Divest! documentary review

by Cherice Bock
Editor, Whole Terrain

Just over a week after the People’s Climate March that drew over 200,000 marchers to Washington, DC and was organized by Bill McKibben’s 350.org, and in this moment where the president of the United States is considering withdrawing from the Paris Climate Agreement, it seems apropos to review the documentary Divest! The Climate Movement on Tour. Though the “Do the Math” divestment tour happened in 2012, this Josh Fox (GASLAND) film provides background about the problem of fossil fuels, flashbacks to NASA scientists warning congress about the threat of global warming in 1988, and data about scientific and economic realities. McKibben and a cast of well known activists and public figures, as well as artists and speakers from each town, engaged in a 21-city bus tour. Cameos include: Naomi Klein, Reverend Lennox Yearwood, Gus Speth, Sandra Steingraber, Terry Tempest Williams, Winona LaDuke, Desmond Tutu, and Ira Glass.

In addition to sharing the high points of the “Do the Math” talking points, this film takes us behind the scenes, hearing from McKibben, Klein, and LaDuke about their path to climate activism. Although they visit college campuses and work to mobilize students to ask their educational institutions to divest from fossil fuels, they also encourage older people to get involved. It shows McKibben, Klein, and Speth getting arrested over the Keystone XL pipeline, noting that even with a climate change-sympathetic administration in power, no one paid attention to environmental activists’ resisting the pipeline until they put their bodies on the line. Older folks have less to lose because they have a lifetime of good citizenship in their favor, while college students risk a lot more if they get an arrest on their record.

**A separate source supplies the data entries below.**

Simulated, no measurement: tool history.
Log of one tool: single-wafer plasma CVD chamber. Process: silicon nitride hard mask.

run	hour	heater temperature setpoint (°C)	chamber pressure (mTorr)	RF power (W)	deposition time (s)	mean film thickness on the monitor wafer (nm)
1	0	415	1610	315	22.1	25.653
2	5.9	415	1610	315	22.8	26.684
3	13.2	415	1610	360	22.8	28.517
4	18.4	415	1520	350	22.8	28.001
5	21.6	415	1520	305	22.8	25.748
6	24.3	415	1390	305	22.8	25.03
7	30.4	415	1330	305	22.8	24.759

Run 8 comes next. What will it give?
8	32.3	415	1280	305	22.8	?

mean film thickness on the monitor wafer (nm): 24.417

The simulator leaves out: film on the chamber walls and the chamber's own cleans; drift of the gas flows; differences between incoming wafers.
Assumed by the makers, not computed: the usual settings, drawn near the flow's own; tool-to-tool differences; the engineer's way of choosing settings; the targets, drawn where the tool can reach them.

LaDuke speaks powerfully about the need for giving people concrete actions they can take to get involved in helping solve and mitigate the problems:

If you’re going to make people unhappy about this, you have to give them something to do about it. And that’s what organizing is. It’s giving people an opportunity–this stuff’s hard, right? Here’s me, ‘I’m a student a Colorado State University,’ and here’s Exxon. Organizing is, ‘Here’s an opening you can go through. We’ll help you try to go through it…we’re not going to do it for you,’ but giving people enough direction and enough confidence that people can start working on it with confidence.

The film is filled with inspiring speeches, music, footage of actions, and voices from around the world coming together to address climate change through divestment from fossil fuels. It also tells the painful reasons why this transition is necessary. I recommend this documentary for college students, professors who want to communicate about climate change as well as inspire action, and “mature” adults who think activism is just for 20-somethings. It challenges each of us to “do the math,” and see what we can contribute to balancing the equation more healthfully and equitably. Individuals, community groups, and educational institutions can purchase the film or rights to show the film to groups through Bullfrog Films.